Sibanye-Stillwater to buy US recycler Metallix for $82m, expanding North American “urban mining”

Sibanye-Stillwater to buy US recycler Metallix for $82m, expanding North American “urban mining”
Photo: Мetallix

Sibanye-Stillwater, diversified precious-metals producer and recycler, has agreed to acquire Metallix Refining, a US-based processor of industrial waste streams, for a cash consideration of $82 million and an enterprise value of $105 million. The seller’s headline rand figure of R1.45 billion equates to about $81.2 million at today’s rate, broadly in line with the dollar price. The deal, expected to close in the third quarter of 2025 subject to regulatory approvals, will add scale, technology and feedstock to Sibanye-Stillwater’s recycling network in the United States.  

What Metallix Adds

Metallix, founded more than 60 years ago, specializes in recovering precious metals from industrial and electronic waste. Its 150,000-sq-ft refinery on a 20-acre site in Greenville, North Carolina, processes a wide spectrum of materials and produced, in the 12 months to 31 December 2024, approximately 21,000 oz of gold, 874,000 oz of silver, 48,000 oz each of palladium and platinum, 4,000 oz of rhodium, 3,000 oz of iridium and 263,000 lb (119 t) of copper from about 4.2 million lb of inbound precious-metal-bearing feed.  

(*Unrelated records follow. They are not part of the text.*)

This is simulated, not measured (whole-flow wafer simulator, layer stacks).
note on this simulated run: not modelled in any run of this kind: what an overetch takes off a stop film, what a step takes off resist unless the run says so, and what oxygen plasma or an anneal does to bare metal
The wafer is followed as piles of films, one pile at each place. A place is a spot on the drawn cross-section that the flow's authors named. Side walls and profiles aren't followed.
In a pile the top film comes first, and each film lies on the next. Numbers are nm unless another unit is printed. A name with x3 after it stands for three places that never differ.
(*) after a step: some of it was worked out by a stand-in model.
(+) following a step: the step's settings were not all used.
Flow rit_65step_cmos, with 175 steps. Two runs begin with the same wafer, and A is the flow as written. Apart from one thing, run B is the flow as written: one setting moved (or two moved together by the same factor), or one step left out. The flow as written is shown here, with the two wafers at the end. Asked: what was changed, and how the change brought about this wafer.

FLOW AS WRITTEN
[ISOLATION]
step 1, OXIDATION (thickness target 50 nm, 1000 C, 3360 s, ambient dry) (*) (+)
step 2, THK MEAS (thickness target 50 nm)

Integration with US Recycling Footprint

Sibanye-Stillwater plans to integrate Metallix with its existing US recycling operations, including the Columbus metallurgical complex in Montana—one of the world’s largest recyclers of PGMs from spent autocatalysts—and the Reldan facilities acquired last year that expanded the group’s presence in Pennsylvania (with extensions in India and Mexico). Management says the combination should deepen sourcing, logistics and processing optionality across autocatalyst, industrial and e-waste streams. “We are excited to be adding Metallix to our existing recycling footprint – the scale, technology and know-how adds positively to our existing recycling operations and advances our urban mining strategy,” said CEO Neal Froneman.  

Deal Terms, Funding and Near-Term Pipeline

The purchase agreement sets a cash consideration of $82 million against a $105 million enterprise value, implying assumed liabilities and working-capital adjustments at closing. Sibanye-Stillwater has indicated that Metallix generated positive earnings and cash flow in its latest audited period, suggesting immediate contribution to group results after consolidation. Closing is targeted for the September quarter, pending US regulatory clearances. In parallel, Sibanye-Stillwater is advancing the Keliber lithium project in Finland, where the capital budget was lifted in May to €783 million (about $916.6 million at today’s rate) as scope expanded and market conditions evolved.  

Company Background and Market Context

Sibanye-Stillwater has repositioned its portfolio to balance primary mining with recycling, hedging against price cycles and permitting risk while diversifying by geography and feedstock type. The US platform spans mined PGM output at Stillwater and East Boulder in Montana, autocatalyst recycling at the Columbus complex, and secondary materials processing via Reldan and, post-close, Metallix. This footprint aligns with policy momentum favoring domestic critical-materials capacity, waste reduction and higher recycled content in supply chains. Metallix’s Greenville refinery adds an established, ISO-certified asset capable of handling complex industrial residues and e-scrap, complementing Sibanye-Stillwater’s established PGM-centric flows.

Copper, platinum and palladium recovered through recycling are core inputs for electrification and emissions control. Platinum and palladium prices have rebounded in 2025—platinum trading around the mid-$1,400s/oz and palladium near the low-$1,270s/oz—after multi-year weakness, supporting recycling margins. Gold remains elevated above $3,300/oz this month amid currency moves. A firmer price deck and broader feedstock access typically improve unit economics for urban mining, particularly when paired with established smelting and refining circuits.